Quantum Science Perspectives:" Probing the past of quantum systems"

Date: 
Thu, 14/11/201917:00-18:00
Location: 
Mathematics lecture hall 2 (Einstein Institute Manchester Building), Safra Campus.
Lecturer: Prof. Aephraim Steinberg (University of Toronto)


Abstract:

One of the famous conclusions typically drawn from the famous Bohr-Einstein debates is that in quantum mechanics, we cannot discuss what particles were doing before they were measured: when a photon in a two-slit interferometer hits the screen, we have no right to ask where it was beforehand.  This contrasts with “classical” science ranging from archaeology to cosmology, where present observations provide us our information about the past.  Yet the real world (including dinosaurs and galaxies!) is quantum, so it is important to recognize that present measurements do contribute to knowledge of the past, but also to understand the limits on this “retrodiction."  These questions have become especially relevant given the major role that “post-selection” plays in many quantum information and quantum optics protocols.

 

I will concentrate largely on one, century-old, controversy related to these questions, and our just-submitted experiment attempting to resolve it, but I will also introduce approaches to combining information from state preparation and post-selection to most fully describe a quantum state at intermediate times, and give a brief overview of some ongoing experiments to study some of the puzzles they raise, particularly related to the “weak measurement” formalism of Aharonov, Albert, and Vaidman.


The question of the time a particle takes to tunnel through a classically forbidden region has been a topic of debate since the 1930s, complicated by the fact that the group delay which predicts the arrival time of a wave packet peak may seem to be faster than light.  By now it is well understood that this result is not paradoxical, but it leaves open the question, already stressed by Büttiker and Landauer in the 1980s, of how long a particle interacts with the barrier, and of whether it is sensible to distinguish between interaction times for transmitted and reflected particles (i.e., to get new information from the post-selection).  
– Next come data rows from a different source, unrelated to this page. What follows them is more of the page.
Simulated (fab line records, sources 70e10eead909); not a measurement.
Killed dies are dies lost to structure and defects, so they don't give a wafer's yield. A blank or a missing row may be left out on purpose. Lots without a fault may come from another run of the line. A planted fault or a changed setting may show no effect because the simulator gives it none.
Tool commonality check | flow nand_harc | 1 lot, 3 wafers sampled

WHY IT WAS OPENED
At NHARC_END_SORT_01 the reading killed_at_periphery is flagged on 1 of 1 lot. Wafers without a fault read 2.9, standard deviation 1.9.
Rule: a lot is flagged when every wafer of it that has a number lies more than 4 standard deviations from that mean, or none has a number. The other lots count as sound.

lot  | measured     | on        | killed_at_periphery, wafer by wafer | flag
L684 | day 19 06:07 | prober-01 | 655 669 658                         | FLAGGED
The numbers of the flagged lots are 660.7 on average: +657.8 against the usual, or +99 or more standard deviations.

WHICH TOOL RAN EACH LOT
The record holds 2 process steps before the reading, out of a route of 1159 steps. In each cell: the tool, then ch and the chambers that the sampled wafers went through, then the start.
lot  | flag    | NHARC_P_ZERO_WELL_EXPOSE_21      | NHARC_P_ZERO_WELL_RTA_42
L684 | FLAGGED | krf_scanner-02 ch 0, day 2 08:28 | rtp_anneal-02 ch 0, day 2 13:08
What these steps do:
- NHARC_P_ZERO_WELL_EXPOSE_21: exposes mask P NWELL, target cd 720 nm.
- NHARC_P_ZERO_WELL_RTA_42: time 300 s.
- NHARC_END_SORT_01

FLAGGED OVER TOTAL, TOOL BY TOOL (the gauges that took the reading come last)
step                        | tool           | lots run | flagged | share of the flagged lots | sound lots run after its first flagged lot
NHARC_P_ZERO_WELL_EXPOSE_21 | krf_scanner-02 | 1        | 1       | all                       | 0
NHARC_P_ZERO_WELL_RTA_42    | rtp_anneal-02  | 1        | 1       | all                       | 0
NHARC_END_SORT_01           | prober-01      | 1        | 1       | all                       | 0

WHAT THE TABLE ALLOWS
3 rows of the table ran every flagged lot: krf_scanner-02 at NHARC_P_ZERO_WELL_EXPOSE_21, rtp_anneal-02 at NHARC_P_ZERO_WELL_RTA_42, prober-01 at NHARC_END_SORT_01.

By preparing ultracold Rubidium atoms in an atom waveguide and cooling them to approximately 1 nK, we are able to study tunneling across a 1-μm barrier formed by a blue-detuned laser beam.  Using Raman coupling to generate a fictitious magnetic field, we implement a “clock” which ticks only while the atoms are in the barrier  I will present our recent results characterizing how long transmitted atoms spend in the barrier region.  We analyze them in terms of the weak-measurement formalism, which enables us to attach concrete and distinct interpretations for the real and imaginary components of this “complex time.”